Sunday, April 24, 2011

Teach Physics The Proper Way, You Might Get Complaints

Sometime, you just have to shake your head when you read stories like this.

This writer talk about one possible reasons (out of many) of why we often have problems with the quality of our education - Parents! Parents often put low priorities on academic excellence.

Ever notice how parents line up around the block to get into the schoolhouse meeting that's to discuss the cellphone policy, the dress code, bullying or the teaching of evolution? But I don't ever recall any parental protests about mediocre TCAP or ACT scores.

Ballgames bring the crowds by the hundreds (if not thousands), but how many parents showed up on parent-teacher conference day? In my 14 years of teaching high-school math, I typically had a handful on those days, when I needed to see dozens.

But the saddest part of this article is the description of what happened when a physics high school subject was taught properly:

In January 2008, the News Sentinel published my Citizen's Voice column, in which I complained that the typical kid was a million times more interested in his vast entertainment and social worlds than he was any academics.

One of the 26 replies I got was from a guy who was sent to an East Tennessee high school to strengthen its physics program. He was from the Distinguished Professionals Education Institute, meaning that he was top-notch.

Upon investigating, he discovered that his physics enrollment was much higher than would be ordinarily expected, that the previous year the class was taught by a coach and that almost every kid got an A. Physics should be one of the hardest classes in any high-school's curriculum. If taught correctly, few will take it, and they'll expect to work very hard. If kids eagerly sign up for physics, then the class is probably a joke.

Well, our serious teacher taught his physics class the right way: homework, labs and (oh, my goodness!) rigor. By mid-October, he was removed from the class, so widespread and vehement were the complaints from students and (surprise) parents.

This, of course, is the reverse in countries such as China, Singapore, South Korea, India, etc. There, students and parents do not dare complain about a subject being taught as being too "difficult" or demanding.

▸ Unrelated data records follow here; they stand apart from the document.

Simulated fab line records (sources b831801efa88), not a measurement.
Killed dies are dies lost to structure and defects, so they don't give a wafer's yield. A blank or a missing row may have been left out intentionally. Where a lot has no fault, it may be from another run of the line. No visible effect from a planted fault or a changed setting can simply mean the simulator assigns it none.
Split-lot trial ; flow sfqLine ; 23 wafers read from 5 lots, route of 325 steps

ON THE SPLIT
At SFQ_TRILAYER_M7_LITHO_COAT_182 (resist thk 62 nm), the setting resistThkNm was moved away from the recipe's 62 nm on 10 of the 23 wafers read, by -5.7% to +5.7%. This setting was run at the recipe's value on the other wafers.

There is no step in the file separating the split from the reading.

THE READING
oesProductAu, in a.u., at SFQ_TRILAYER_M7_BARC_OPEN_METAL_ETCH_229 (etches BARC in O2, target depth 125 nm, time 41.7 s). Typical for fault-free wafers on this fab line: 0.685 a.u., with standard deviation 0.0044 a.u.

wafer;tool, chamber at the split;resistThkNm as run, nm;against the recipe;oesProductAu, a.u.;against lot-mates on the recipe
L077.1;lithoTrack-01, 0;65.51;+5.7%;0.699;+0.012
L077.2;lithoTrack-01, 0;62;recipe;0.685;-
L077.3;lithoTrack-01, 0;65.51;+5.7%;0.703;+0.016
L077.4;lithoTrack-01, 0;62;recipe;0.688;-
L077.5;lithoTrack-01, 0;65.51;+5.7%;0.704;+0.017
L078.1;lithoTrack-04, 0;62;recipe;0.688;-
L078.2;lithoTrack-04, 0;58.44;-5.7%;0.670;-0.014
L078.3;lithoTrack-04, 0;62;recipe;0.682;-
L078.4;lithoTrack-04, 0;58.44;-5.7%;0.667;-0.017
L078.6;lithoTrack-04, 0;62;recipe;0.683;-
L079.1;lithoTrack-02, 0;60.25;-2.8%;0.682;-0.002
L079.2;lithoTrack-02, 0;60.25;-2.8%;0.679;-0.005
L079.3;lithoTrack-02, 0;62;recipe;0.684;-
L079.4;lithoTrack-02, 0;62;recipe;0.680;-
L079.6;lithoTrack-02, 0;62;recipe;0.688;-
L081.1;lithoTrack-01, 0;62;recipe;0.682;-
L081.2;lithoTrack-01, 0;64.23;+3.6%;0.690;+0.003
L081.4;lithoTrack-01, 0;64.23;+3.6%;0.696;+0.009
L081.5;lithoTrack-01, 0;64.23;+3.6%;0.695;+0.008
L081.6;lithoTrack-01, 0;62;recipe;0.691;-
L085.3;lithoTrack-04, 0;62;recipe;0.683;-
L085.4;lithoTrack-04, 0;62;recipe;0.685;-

I would love to hear the "excuse" being given by the schools and the parents for removing that teacher.

Zz.

2 comments:

Anonymous said...

I can't agree with that attitude toward teaching physics. Too many kids doing well and signing up to physics is indicative of a bad course?! Good grief, no. I'm not saying the course wasn't bad: just that those are *not* indicators of a bad course; quite the contrary.

Seeing physics as a "hard" subject which many kids shouldn't want to do just perpetuates the elitist attitude which turns kids off science. Absolutely, dumbing down a course is exactly the wrong way to make it popular and have kids succeed at it, but assuming that a popular/successful course must therefore be dumbed down is arrogance in the extreme.

At the end of the day, it doesn't matter if the course is taught "properly" if the kids can't complete it. I can't see why you'd want to retain such a teacher.

Sarai Pahla said...

God - this sounds so painfully familiar. The thing is, you have to teach kids the fundamental principle of perserverance otherwise everything else goes to waste. Kids these days have the ability to concentrate on many things at one time and are even encouraged to do so. When was the last time a parent was even ABLE to sit down with their kid and concentrate on something for longer than 10 minutes at a time?

On the other hand, you do have to make subjects relevant to the real world, otherwise it really is too removed from their reality. Sure, teaching with rigour works, but you have to instill and interest in physics and maths so that even when the kids leave your class, they still seek out those mental challenges in the world around them.

Or maybe I'm just an idealist, who knows.